Section 215 of Title 18, United States Code, requires that the act be done "corruptly" and with "the intent to influence or reward" or the intent "to be influenced or rewarded."
"Corruptly" is not new to the criminal code. Its most common use occurs with those statutes proscribing public employee bribery, 18 U.S.C. § 201(b) and (c), and obstruction of justice, 18 U.S.C. §§ 1503 and 1505. "Corruptly" also occurs in the Foreign Corrupt Practices Act, 15 U.S.C. § 78dd-1 & dd-2. While "corruptly" denotes a specific intent to do the proscribed act, it signifies, generally, nothing more than one acting "with bad purpose" to achieve some unlawful end. For example, the standard Devitt and Blackmar jury instruction for public employee bribery, 18 U.S.C. § 201(b) and (c), provides: "An act is "corruptly" done, if done voluntarily and intentionally, and with the bad purpose of accomplishing either an unlawful end or result, or a lawful end or result by some unlawful method or means."
The motive to act "corruptly" is ordinarily a hope or expectation of either financial gain or other benefit to one's self, or some aid or profit or benefit to another. Devitt E. and Blackmar C., 2 Federal Jury Practice and Instructions § 34.08 (1977), at 110; see also FIF Manual at 199.
The concept of either influencing or rewarding an individual in connection with one's official activity goes back to 1962 when Congress, concerned about public employee corruption, proscribed illegal gratuities as well as simple bribery. In essence, a bribe requires a quid pro quo, a gratuity does not. More often than not, receiving a gratuity is a lesser included offense of receiving a bribe.
The public employee bribery statutes provide a useful analogy. Subsections (b) and (c) of 18 U.S.C. § 201, which prohibit the offering or soliciting of bribes to or by Federal officials, require a showing of an intended quid pro quo. Subsections (f) and (g) of 18 U.S.C. § 201, on the other hand, prohibit the giving or receipt of unlawful gratuities. Subsections (f) and (g) of Section 201 do not require proof of a quid pro quo or unlawful influence, but require the government to prove merely that something of value was given to a public official for or because of an official act that the official performed or will perform. See United States v. Niederberger, 580 F.2d 63, 68-69 (3d Cir.), cert. denied, 439 U.S. 980 (1978); United States v. Evans, 572 F.2d 455, 481 (5th Cir.), cert. denied, 439 U.S. 870 (1978); United States v. Brewster, 506 F.2d 62, 82 (D.C. Cir. 1974). In essence, a gratuity is given either before or after the f act, not to influence a decision but to reward a person for making or having made a decision that would have been made in any event. See United States v. Previte, 648 F.2d 73, 82 (1st Cir. 1981).
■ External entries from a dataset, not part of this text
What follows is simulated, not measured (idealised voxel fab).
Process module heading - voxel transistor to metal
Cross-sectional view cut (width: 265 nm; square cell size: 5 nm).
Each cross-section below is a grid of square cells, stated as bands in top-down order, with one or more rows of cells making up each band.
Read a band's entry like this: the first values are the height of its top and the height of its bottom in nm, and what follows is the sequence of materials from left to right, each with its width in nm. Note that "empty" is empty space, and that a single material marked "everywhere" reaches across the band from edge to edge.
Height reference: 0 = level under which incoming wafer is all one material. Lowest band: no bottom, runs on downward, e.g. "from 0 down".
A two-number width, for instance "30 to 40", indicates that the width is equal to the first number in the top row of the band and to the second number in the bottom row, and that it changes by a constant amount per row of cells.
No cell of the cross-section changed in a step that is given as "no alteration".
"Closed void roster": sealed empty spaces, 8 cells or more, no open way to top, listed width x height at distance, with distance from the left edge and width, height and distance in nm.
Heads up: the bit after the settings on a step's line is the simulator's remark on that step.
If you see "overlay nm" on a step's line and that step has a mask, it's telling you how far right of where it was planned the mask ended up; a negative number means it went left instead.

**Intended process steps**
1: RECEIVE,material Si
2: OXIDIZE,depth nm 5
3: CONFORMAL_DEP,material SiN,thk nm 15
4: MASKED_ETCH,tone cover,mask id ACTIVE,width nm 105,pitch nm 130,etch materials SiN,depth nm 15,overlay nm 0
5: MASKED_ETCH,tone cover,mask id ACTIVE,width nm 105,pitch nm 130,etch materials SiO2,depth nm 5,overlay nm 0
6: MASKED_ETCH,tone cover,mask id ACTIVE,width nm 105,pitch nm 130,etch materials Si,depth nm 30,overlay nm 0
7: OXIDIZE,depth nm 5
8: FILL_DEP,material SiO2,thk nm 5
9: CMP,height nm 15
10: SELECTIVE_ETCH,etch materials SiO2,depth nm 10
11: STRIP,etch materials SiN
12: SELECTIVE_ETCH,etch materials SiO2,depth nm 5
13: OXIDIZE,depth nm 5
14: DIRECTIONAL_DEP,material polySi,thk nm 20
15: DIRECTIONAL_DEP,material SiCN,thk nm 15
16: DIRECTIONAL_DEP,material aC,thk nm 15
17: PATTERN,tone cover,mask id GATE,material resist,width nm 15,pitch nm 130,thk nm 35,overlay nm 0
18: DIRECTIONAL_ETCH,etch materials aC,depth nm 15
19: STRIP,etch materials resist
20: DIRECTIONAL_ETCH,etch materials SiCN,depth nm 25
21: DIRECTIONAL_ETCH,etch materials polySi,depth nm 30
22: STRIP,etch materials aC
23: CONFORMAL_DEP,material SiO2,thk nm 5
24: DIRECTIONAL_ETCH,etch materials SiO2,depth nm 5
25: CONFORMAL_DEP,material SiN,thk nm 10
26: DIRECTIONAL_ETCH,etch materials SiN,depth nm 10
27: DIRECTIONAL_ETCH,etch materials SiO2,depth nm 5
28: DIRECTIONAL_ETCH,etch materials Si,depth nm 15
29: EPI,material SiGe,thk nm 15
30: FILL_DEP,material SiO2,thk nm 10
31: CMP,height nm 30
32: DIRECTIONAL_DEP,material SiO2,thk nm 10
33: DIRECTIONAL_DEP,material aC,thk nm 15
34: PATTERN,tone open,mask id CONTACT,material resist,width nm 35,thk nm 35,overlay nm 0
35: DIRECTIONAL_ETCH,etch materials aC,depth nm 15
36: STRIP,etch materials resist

In the banking context, a bribery occurs when a loan officer solicits something of value for him/herself with the impression that favorable treatment is conditioned upon an actual or promised receipt of the bribe. A gratuity occurs when the loan officer accepts something of value from the borrower, knowing that the borrower has given him/her the thing of value, not out of friendship or disinterested generosity, but primarily as a form of compensation or reward for what he/she has done or will do as a loan officer. Generally, all payments to influence are also payments to reward, but not all payments to reward are payments to influence.
Therefore, while the Congress intended to limit the statute to "corrupt" transactions, it did not choose to limit the statute to the simple quid pro quo bribe. If a gratuity is a corrupt reward, either given, offered or solicited in connection with bank business, then the statute is violated.